Each year in the lead up to St. Patrick's Day, which falls on March 17, I cheerfully sample an array of premium Irish offerings. It might be offensive to call the most intriguing ones Scotch-like, but - with U2 respectfully spinning on my turntable and a humble request for forgiveness from St. Patrick - I'm tempted. Although more delicate than most single malt Scotches because they are distilled three times as opposed to two and generally contain a higher proportion of lighter grains such as wheat and corn versus robust barley, Irish whiskies are often as complex. In some cases, they even call to mind the peated - or smoky - quality of many single malts.

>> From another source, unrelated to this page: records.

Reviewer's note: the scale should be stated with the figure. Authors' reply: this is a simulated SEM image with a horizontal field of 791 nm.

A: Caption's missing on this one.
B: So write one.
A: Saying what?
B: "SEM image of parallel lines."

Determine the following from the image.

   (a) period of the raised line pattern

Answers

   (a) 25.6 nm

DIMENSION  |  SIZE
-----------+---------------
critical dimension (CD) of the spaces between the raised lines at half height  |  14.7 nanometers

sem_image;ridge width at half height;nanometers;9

Yes, they occasionally dry their malted barley (in the case of barley-based whiskies) over fires fuelled with peat, known locally as turf. If you're a Scotch fanatic and have not tried Irish whiskey since the modern distilling resurgence began on the island in the late 1980s, I urge you to do so. The three whiskies listed here are available in Ontario through Vintages stores and some are available in various other provinces. Connemara Peated Single Malt, Ireland SCORE: 94 PRICE: $54.95 I love this spirit. It's like a super-smoky Islay single malt but lighter on its feet, like Jack Dempsey in the ring. Beeswax, iodine, nuts and spice come together under a cloud of fireplace smoke. An eye-opener for Irish whiskey skeptics. It was released in Ontario in 2007 at $66.95. Thank the strength of the loonie against the euro for that.

Locke's 8 Year Old Single Malt, Ireland

SCORE: 91 PRICE: $54.95

Fans of Scottish Speyside whiskies should love the sweet, malty core here. Dried fruit, toasted cereal and vanilla mingle in the mouth, and there's a slightly smoky, earthy, tangy finish thanks to partial drying over peat. When I last wrote about this five years ago, the price was $64.95.

Inishowen, Ireland

SCORE: 90 PRICE: $34.95

Blended from peated and unpeated malts and grain whisky, this has the essence of a good Scottish single malt, but it's sweeter, fruitier and dances more lightly and smoothly on the tongue.

Domaine de la Colline Saint-jean Vieilles Vignes Vacqueyras 2007, France

SCORE: 91 PRICE: $22.95

Full-bodied and exceptionally ripe with 14.5-per-cent alcohol, this red from a good vintage in the Rhône Valley offers up concentrated dark-skinned fruit with spice and herbs in a juicy, meaty, peppery package. I love the roasted quality. It's like pork jus laced with thyme and espresso coffee. Serve it with lamb. Available through Vintages in Ontario.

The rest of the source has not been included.